Under this system, the fate of the aborigines was that usually consequent on the subjugation of an inferior race by one more highly civilised. The process of their absorption into the dominant race was slow, and for centuries they continued to exist distinct, as a subjugated people. So firmly rooted amongst them was the worship both of demons and serpents, that, notwithstanding the ascendency of Buddhism, many centuries elapsed before it was ostensibly abandoned; from time to time, “demon offerings” were made from the royal treasury[1]; and one of the kings, in his enlarged liberality, ordered that for every ten villages there should be maintained an astrologer and a “devil-dancer,” in addition to the doctor and the priest.[2]
[Footnote 1: Mahawanso, ch. x.; TURNOUR’S Epitome. p. 23.]
[Footnote 2: TURNOUR’S Epitome, p. 27; Rajaratnacari, ch. ii.; Rajavali, p. 241.]
Throughout the Singhalese chronicles, the notices of the aborigines are but casual, and occasionally contemptuous. Sometimes they allude to “slaves of the Yakkho tribe,"[1] and in recording the progress and completion of the tanks and other stupendous works, the Mahawanso and the Rajaratnacari, in order to indicate the inferiority of the natives to their masters, speak of their conjoint labours as that of “men and snakes,"[2] and “men and demons."[3]

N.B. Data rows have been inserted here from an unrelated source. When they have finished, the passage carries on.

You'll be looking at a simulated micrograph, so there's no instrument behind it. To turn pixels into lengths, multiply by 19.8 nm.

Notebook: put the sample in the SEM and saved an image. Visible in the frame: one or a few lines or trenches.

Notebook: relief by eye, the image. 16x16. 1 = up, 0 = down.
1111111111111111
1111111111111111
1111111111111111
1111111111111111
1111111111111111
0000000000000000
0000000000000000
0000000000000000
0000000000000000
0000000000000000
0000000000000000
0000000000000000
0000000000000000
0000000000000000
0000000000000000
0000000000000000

[Footnote 1: Mahawanso, ch. x.]
[Footnote 2: Ibid., ch. xix, p. 115.]
[Footnote 3: The King Maha-Sen, anxious for the promotion of agriculture, caused many tanks to be made “by men and devils.”—Mahawanso, ch. xxxvii.; UPHAM’S Transl.; Rajaratnacari, p. 69; Rajavali, p. 237.]
[Sidenote: B.C. 104.]
Notwithstanding the degradation of the natives, it was indispensable to “befriend the interests” of a race so numerous and so useful; hence, they were frequently employed in the military expeditions of the Wijayan sovereigns[1], and the earlier kings of that dynasty admitted the rank of the Yakkho chiefs who shared in these enterprises. They assigned a suburb of the capital for their residence[2], and on festive occasions they were seated on thrones of equal eminence with that of the king.[3] But every aspiration towards a recovery of their independence was checked by a device less characteristic of ingenuity in the ascendant race, than of simplicity combined with jealousy in the aborigines. The feeling was encouraged and matured into a conviction which prevailed to the latest period of the Singhalese sovereignty, that no individual of pure Singhalese extraction could be elevated to the supreme power, since no one could prostrate himself before one of his own nation.[4]
[Footnote 1: Mahawanso, ch. x.]
[Footnote 2: Ibid., ch. x. p. 67.]
[Footnote 3: Ibid., p. 66.]
[Footnote 4: JOINVILLE’S Asiat. Res, vol. vii. p. 422.]